Tuesday 6 January 2015

Life as I know it




Time passes by. Seasons come and go.

Someday, life as I know it will too be different. Come what may, I would like to yet look back and remember the happiest, most adorable things about being mom to our baby princess. 

Scientifically speaking, we brought her into this world, yes - but we often forget that God, her Maker, gave her to us, a personal gift, over whom we were made stewards. In the midst of the season's challenges, it seems all too easy for us to want things to rush forward - so that Sophie would grow up a little faster, walk on her own a little earlier, be toilet-trained, communicate intelligibly in a vocabulary that we can understand and eat adult food with teeth that chew right. But the truth is this - the limitations that we face now are part of God's grace to us when He blessed us with a child. As we endure and learn to live with them (and their constant changes), we grow stronger. We are more dependent on God. We savour the beautiful details - patterns of God's favour and presence that we would have otherwise taken for granted. We live less unnecessarily because resources are now tighter and more cherished at the same time. 

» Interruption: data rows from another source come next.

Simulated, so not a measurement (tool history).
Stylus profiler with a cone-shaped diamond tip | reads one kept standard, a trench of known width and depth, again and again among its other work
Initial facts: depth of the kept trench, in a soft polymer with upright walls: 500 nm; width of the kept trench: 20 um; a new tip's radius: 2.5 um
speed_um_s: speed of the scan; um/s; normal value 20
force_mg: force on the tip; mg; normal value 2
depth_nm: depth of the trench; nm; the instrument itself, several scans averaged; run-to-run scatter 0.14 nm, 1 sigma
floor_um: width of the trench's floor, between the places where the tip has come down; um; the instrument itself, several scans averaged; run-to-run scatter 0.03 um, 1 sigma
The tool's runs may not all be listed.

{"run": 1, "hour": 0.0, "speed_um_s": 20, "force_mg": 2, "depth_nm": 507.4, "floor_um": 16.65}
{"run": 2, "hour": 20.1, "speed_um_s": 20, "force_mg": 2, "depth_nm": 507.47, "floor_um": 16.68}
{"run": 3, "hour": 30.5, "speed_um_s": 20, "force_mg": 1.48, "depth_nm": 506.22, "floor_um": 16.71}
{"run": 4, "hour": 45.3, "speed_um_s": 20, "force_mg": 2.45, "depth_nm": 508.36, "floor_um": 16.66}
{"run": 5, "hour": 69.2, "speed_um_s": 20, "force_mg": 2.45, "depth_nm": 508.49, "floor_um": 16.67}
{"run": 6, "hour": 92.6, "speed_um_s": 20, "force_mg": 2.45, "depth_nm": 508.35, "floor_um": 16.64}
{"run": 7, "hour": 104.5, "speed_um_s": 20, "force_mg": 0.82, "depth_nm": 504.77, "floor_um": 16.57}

For me, motherhood also holds me back from committing over-zealously to pursuits uncalled for. From running to an end of the world too far away from the centre of God's will. From being unfaithful to my husband. From the sins that I indulged in so frivolously and irresponsibly. From engaging in the disordered eating behaviours I was inclined to in times of stress. Or holding to a self-image that does not honour and glorify God. 

Sophie is in the phase of cruising around on her feet (very dangerously sometimes) with the help of our furniture. She is also very determined to defy the laws of gravity, hard-knocks-are-painful and I-will-fall-down-if-I-try-to-stand-on-my-own. 

Yep, that's my girl.

I caught her as she fell backwards for the umpteenth time today, stumped by yet another confrontation to her hypothesis - and thanked God for the moment. I know that I will come to miss moments like this. Someday. 

Loving you, our courageous daughter.